The title speak for itself. I have to create a dockerfile for my company and it must clone the private repo where all the server files are. Since i can’t order to clone the repo in the dockerfile cause i have to enter credentials i discover that you can build an image directly with a github repo url. But i don’t want to put (not immediately) and i’d like to do it with a local dockerfile. Is this possible ?

Thank for your responses !


(Alex Wellock) #2

This is possible. I would

  1. create and ssh key pair.
  2. add the key to git hub
  3. copy the key to the container in your docker file
  4. use ssh to authenticate to github and pull the repo…

This should let you pull private and public repos via ssh.


(Ledrago) #3

Thanks for your reply ! I heard of this solution but if it’s possible i would like to avoid it. It might be a little dangerous to let the ssh key in the dockerfile. If possible i’d like to try this solution if it’s possible :https://docs.docker.com/engine/reference/commandline/build/#specify-dockerfile-f


(Dan O'Donovan) #4

Is this the official way to handle this situation?

I guess (1) makes the process relatively benign as they key-pair are only being used for this purpose, but (3) does make me feel uneasy.


(Ashander) #5

+1 to Dan. I’m curious about how to do the same, but using docker-machine and a cloud service

So to do (3) for a local machine, one could

COPY ~/.ssh/id_rsa ~/.ssh/id_rsa

For docker-machine with cloud provider, I’m not sure how to accomplish “(3) copy the key to the container”


(Alexandre) #6

What we do is inject via environment variables any sensitive material. Since we have CI for our Docker images, those secrets are stored safely in the CI environment.

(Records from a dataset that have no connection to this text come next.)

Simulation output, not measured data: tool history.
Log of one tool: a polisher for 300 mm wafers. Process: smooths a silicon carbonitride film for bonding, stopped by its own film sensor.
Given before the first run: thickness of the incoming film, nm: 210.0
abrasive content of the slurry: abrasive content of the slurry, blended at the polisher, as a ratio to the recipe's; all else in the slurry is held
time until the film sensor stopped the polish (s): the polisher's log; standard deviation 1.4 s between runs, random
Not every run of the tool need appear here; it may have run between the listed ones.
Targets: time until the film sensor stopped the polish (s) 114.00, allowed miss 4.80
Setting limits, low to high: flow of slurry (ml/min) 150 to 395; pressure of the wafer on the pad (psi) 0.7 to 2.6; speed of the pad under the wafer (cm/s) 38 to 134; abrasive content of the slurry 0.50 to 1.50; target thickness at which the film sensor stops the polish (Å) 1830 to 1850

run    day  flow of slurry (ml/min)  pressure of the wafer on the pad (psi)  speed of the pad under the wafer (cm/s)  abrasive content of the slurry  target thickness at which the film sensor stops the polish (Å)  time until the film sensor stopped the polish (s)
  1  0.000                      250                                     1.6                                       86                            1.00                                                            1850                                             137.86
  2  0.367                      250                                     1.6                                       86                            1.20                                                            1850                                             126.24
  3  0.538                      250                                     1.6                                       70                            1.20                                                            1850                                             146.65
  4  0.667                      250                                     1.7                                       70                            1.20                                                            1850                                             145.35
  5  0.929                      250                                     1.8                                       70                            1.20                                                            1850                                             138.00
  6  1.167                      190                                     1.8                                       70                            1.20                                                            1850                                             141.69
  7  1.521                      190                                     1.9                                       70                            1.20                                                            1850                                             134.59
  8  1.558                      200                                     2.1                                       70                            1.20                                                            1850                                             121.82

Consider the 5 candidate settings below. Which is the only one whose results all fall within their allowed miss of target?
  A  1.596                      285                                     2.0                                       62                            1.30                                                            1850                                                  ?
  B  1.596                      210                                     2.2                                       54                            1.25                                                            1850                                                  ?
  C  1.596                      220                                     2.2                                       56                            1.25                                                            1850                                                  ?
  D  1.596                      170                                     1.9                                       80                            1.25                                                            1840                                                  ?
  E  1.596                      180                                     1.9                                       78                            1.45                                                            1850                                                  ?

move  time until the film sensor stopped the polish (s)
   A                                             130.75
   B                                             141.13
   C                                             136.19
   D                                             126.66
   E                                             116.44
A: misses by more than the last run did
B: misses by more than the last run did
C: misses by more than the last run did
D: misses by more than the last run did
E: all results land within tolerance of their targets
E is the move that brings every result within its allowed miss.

The build pipeline then passes those variables to Docker using args. Inside the build, those secret are either materialized into a file (echo $secret > file) that we later remove or piped into the command if it supports it (echo $secret | someCommand.sh)

That also allows developers to use their own credentials when they build the image on their workstation. They also use build args and specify their creds.

HTH,
Alexandre


(Spmaniato) #7

The build pipeline then passes those variables to Docker using args

Is that secure though @aleveille? From the Dockerfile reference that you linked to:

Warning: It is not recommended to use build-time variables for passing secrets like github keys, user credentials etc. Build-time variable values are visible to any user of the image with the docker history command.


(Alexandre) #8

No it’s not. The process I describe are for “shared” secret, if such a thing exists. What we can inject in such way is typically read-only user credentials or something similar. This allows the image to pull artifacts from our private repository.

Since all our developers have read+write access to the repo, having a read-only user in the docker file is of minimum risk in our case. Injecting the password at build-time also allows for easy password rotation every now and then, so that if someone left the company, he can’t use those shared credentials forever.

For more “secret” secret, we are doing something else (which has its flaws) so we’re looking into secrets vault.


(Vsupalov) #9

You don’t want to let the SSH key leave traces in the resulting image. If you ADD it during the build, or write a file with RUN echo […] , it will linger in one of the layers, even if you do a RUN rm afterwards.

There are two ways to use a secret SSH key during the build and still get a clean image afterwards:

  • Squashing (running build with the --squash flag) to create a single diff between the first and last layer, leaving out intermediate states.
  • Using multi-stage builds. You can add a private deploy key into an intermediate image, clone everything you need, and only pass the cloned repo directories to the final image.

You can read more here.


(Kevin Simper) #10

I wrote about how we solved it at Connected Cars, where we inject a github token with the docker --build-arg to avoid it being committed to the container.